The average adult heartbeat is approximately 72 beats per minute. Assuming a full 24-hour day we can calculate a little over 103,000 beats per day. Sure there are variations in the rhythm due to hopefully anomalous circumstances like stress, but overall ... 103k beats per day for life ... and with every heartbeat, approximately 2.4 oz of blood are pumped. That's a lot of blood. We know that with a regular rhythm comes the possibility of healthful, productive life; and with an irregular rhythm comes the possibility of temporary or permanent bodily damage, i.e. loss; and the worst case of no rhythm existing brings about eventual, but certain death. We know the pulsating beat of our heart and associated flow of blood throughout our body is good when are able to take it for granted. Predictable, repeatable, healthy ... assumed.

Likened to the naturally beating heartbeat, i.e. pulse, there is the metronome ... a constructed tool for no greater calling and purpose than to simulate a predictable, repeatable pattern within the music helping teach a music student the importance of constancy. Music, being composed of a collection of notes, is ordinarily aggregated into one measure at a time according to time signatures such as 2/2, 2/4, 3/3, 3/4, 4/4 and so on. This framework helps us understand how many beats per measure are expected to occur. For example, Ludwig Van Beethoven's Bagatelles Opus 33 for the piano is written in 6/8 time requiring of us 6 beats per measure - regardless the number of notes necessary to accomplish this feat. And one level higher than the time signature is the tempo - telling us how many beats per minute are expected for any particular musical piece. If the time signature is 4/4 (4 beats per measure) and the tempo is declared at 112 beats per minute ... by math alone do we conclude that 28 measures of music per minute must be played. And if the mood of the music varies throughout the piece, whether playing allegro (fast) or adagissimo (very slowly), we know the music will move faster or slower than the 112 beats per minute, but will always use 112 as the base tempo. So we have the number of beats per measure and number of beats per minute, and we have expected variation built on a consistent base. First a cadence. Second a variation upon the cadence; but always the cadence.

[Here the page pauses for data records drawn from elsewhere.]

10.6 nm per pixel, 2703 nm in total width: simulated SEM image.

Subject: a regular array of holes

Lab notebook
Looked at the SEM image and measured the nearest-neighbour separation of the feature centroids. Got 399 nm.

Why don't we hear anyone discussing these things at concerts? Answer: because it is assumed, i.e. unspoken. The only times we hear any talk of tempo or time signature is while someone is learning the music, and when someone is playing it poorly or otherwise inconsistently. Without a tempo there is no flow. Without flow, there is no positive experience.

And what about drum corps? Soldiers. Marching bands. Colour Guard. We tend to notice when one or more people in the formation are out of step when walking down the street en parade. Why is that?

Heartbeats. Metronomes. Time signatures. Tempo. Predictable. Repeatable. Patterns ... signs of health and success. Inversely? Pain. Toil. Unpredictability. Non-repeatability. Anti-patterns. Stress. Fatigue. Attrition. Failure.

Living organisms have patterns. Music and art have patterns. Measurement is a pattern. Math is composed of patterns; patterns are math. Organizations? Should have patterns, i.e. pulse.

Not the simple ones like "there should exist one manager for every N headcount" or "we must achieve 5% market growth each year for the next 5 years"; but more importantly ... things like:

  1. Tasks should be no larger than 16h each
  2. Stories should be no bigger than one sprint
  3. Sprints should be no larger two weeks in length
  4. Working, tested, self-contained software delivered every sprint
  5. Software integration builds executed every hour
  6. Unit test suite called for execution hourly post-integration build
  7. Results posted publicly every hour

Sound like patterns? Repeatable? Predictable?

What about:

  1. For every two-week sprint, it begins with a 2 hour sprint planning meeting
  2. For every two-week sprint, it ends with a 2 hour demo review and lessons learned meeting
  3. For every two-week sprint, we'll only pull from the backlog those things we can fully eat
  4. For every two-week sprint, the backlog will be prioritized prior to the planning meeting

Sounds like a collection of patterns.

If someone tells you they have a healthy organization, but you can't seem to find a delivery pattern, build pattern, planning pattern, prioritization pattern, test pattern, estimation and/or sizing pattern, or any kind of pattern that is predictable and repeatable, they may not know what a healthy organization looks like. To judge the health of a company by revenue, market share, cash flow, debt ratios, or customer acquisition rates evaluates the wrong components. Enron proved to us that money is the wrong dashboard needle to be watching without additionally understanding the internal pulse of the company (or lack therein).

Spend one day and sit down with customer service representatives, developers, testers, project managers, database and system administrators, etc. all of them junior people in the company.

Ask them one item: "Name for me everything in this company that has a cadence."

You may learn about the cadences or lack therein of the company under scrutiny far faster than you can count the time signature changes in the average Kansas and YES albums of yore.